When attempting to get the best long range accuracy there are a number of contributing factors. Some of the are
- The firearm components including barrel, scope, bedding of the stock, etc.
- The consistency of the bullet in weight, jacket thickness consistency, and shape
- The consistency of the primers
- The consistency of the shell casing
- The consistency of the powder
- The consistency of the powder charge
When reloading these last five are the ones you have most under your control. You buy match grade bullets and primers and obtain good brass. You might even weight each piece of brass and turn the necks to be uniform.
The muzzle velocity variation is a major contributor at the longer ranges. Suppose you are shooting a 69 grain Sierra Match King bullet with a BC of 0.301 at a MV of 3000 fps.
Here are the odds of getting a 0.5 MOA result at various ranges assuming everything else is perfect (zero wind, perfect bullets, etc.) with the muzzle velocity variation the only contribution to the inaccuracy (via Modern Ballistics):
|MV Stdev \ Range||200||300||400||500|
As a reference point on expected standard deviation of MVs, for 55 grain American Eagle FMJ ammo I get from 20 to 25 fps. If I let the default powder measure on the Dillion 550 do the powder charges I sometimes get up to 30 fps. With match ammo from Federal and Blackhills using 10 or more shot samples I typically see 12 to 18 fps with one 10 shot sample giving me 8.3 fps.
As you can see muzzle velocity variation makes a big difference and it’s tough to get it in the range of 10 fps.
The next question is, “How much tight of tolerance on powder mass is required to get the standard deviation into the range of 10 fps?” Or put another way, “What is the MV change per unit mass of powder?”

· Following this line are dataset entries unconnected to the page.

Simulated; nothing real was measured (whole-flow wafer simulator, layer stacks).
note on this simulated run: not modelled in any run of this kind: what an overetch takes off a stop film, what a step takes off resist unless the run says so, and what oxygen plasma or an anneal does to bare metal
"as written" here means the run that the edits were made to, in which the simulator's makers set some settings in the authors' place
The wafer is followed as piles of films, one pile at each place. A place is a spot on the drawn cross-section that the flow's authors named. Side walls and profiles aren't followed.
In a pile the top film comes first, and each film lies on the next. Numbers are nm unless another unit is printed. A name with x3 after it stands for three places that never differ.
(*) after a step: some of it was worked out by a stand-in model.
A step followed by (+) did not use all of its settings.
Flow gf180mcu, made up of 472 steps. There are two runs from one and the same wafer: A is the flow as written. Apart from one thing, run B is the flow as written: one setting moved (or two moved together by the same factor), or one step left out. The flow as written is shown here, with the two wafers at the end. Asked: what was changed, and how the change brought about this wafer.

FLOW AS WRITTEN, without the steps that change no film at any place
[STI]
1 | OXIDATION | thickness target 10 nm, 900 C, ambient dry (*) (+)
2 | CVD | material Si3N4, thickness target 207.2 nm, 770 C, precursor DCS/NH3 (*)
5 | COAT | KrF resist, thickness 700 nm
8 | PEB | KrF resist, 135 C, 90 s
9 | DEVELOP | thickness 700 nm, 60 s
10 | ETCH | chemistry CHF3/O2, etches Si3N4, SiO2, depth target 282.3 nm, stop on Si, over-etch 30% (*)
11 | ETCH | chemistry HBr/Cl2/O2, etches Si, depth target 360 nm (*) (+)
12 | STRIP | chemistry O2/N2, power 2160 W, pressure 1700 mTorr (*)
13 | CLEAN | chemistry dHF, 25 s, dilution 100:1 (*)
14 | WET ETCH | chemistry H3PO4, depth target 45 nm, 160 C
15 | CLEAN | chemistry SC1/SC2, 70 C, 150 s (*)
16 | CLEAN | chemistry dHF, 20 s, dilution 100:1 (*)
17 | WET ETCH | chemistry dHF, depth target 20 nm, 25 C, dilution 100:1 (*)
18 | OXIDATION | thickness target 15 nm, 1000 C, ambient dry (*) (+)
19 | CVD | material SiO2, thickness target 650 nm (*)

By measuring the average velocity for powder charges on either side of your chosen load you can get an approximate answer. It’s important to not make the difference be too large from the load in question because the relationship between powder mass and velocity is not linear. And if you make the delta too small you lose your “signal” in the “noise”.
I did this measurement for two different powders for .223 loads. I was a bit surprised to find that for both powders the muzzle velocity sensitivity to powder mass was very close to the same and larger than I expected. For Varget it was 11.10 fps/0.1 grain and for CFE 223 it was 10.14 fps/0.1 grain.
What this means is that having powder masses +/- 0.1 grain can blow your entire muzzle velocity standard deviation budget!
My electronic powder scale only has a resolution of +/- 0.1 grain. Furthermore, I have found that with extruded cylinder powders like Varget three kernels of the powder weigh about 0.1 grain. Hence, if you want to get muzzle velocity standard deviations with a relatively small powder charge into the range of 10 fps you must measure it down to, literally, one or two kernels of powder.
So, how do you do that?
What I did was set my electronic charge dispenser to output 0.1 grains less than my desired charge. I then add the one, two, or three additional kernels of powder and stop when the scale first indicates the correct charge. Using this technique I loaded 15 rounds and measured them with a doppler radar chronograph. I got a standard deviation of 12.5 fps. from a loading that has approximately 11.1 fps delta for each 0.1 grain of powder.
So… what I want to know, is how do factories output 100’s of thousands (millions?) of rounds of match ammo with standard deviations in the range of 10 fps?